The death penalty continued to roil political waters in Florida in the last few weeks.
Late last month, the U.S. Supreme Court denied an appeal by state Attorney General Pam Bondi to review an October 2016 state Supreme Court ruling requiring unanimous jury verdicts in death penalty sentencing. That ruling meant that as many as 200 condemned inmates who were sentenced after 2002 could get resentencing hearings. As is customary, the U.S. Supreme Court denied the writ of certiorari without comment.
Meanwhile, Orange County State Attorney Aramis Ayala and Gov. Rick Scott will be in state Supreme Court on June 28 for oral argument, the Orlando Sentinel reports. After Ayala announced shortly after taking office in January that she wouldn’t seek death sentences in any capital cases in her district, Scott took 23 death penalty cases away from her office. Ayala then sued Scott saying he didn’t have the authority to do so.

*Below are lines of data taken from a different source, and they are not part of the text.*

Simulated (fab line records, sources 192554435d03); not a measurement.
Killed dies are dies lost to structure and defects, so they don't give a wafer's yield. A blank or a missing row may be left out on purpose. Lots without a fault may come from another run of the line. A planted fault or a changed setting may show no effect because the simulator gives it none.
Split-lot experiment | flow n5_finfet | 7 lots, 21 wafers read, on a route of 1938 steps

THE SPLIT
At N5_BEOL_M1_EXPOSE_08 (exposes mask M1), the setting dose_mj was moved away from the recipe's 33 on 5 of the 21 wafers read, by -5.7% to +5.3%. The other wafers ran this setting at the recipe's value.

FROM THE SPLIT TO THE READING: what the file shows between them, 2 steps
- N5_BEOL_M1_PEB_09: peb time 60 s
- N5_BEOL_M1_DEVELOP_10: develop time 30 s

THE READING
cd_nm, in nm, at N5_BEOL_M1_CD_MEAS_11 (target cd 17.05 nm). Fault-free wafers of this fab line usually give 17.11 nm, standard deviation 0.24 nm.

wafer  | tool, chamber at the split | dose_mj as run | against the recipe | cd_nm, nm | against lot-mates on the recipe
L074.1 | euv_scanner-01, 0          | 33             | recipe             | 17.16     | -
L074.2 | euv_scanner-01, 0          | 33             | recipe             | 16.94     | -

One of the cases Scott removed from Ayala was that of Juan Rosario, who was sentenced to death in Orange County last week for the murder of an 85-year-old woman in 2013. State Attorney Brad King prosecuted Rosario. The Orlando Sentinel reports that this was the first Orange County capital case tried under Florida’s new statute requiring a unanimous jury to render a death sentence.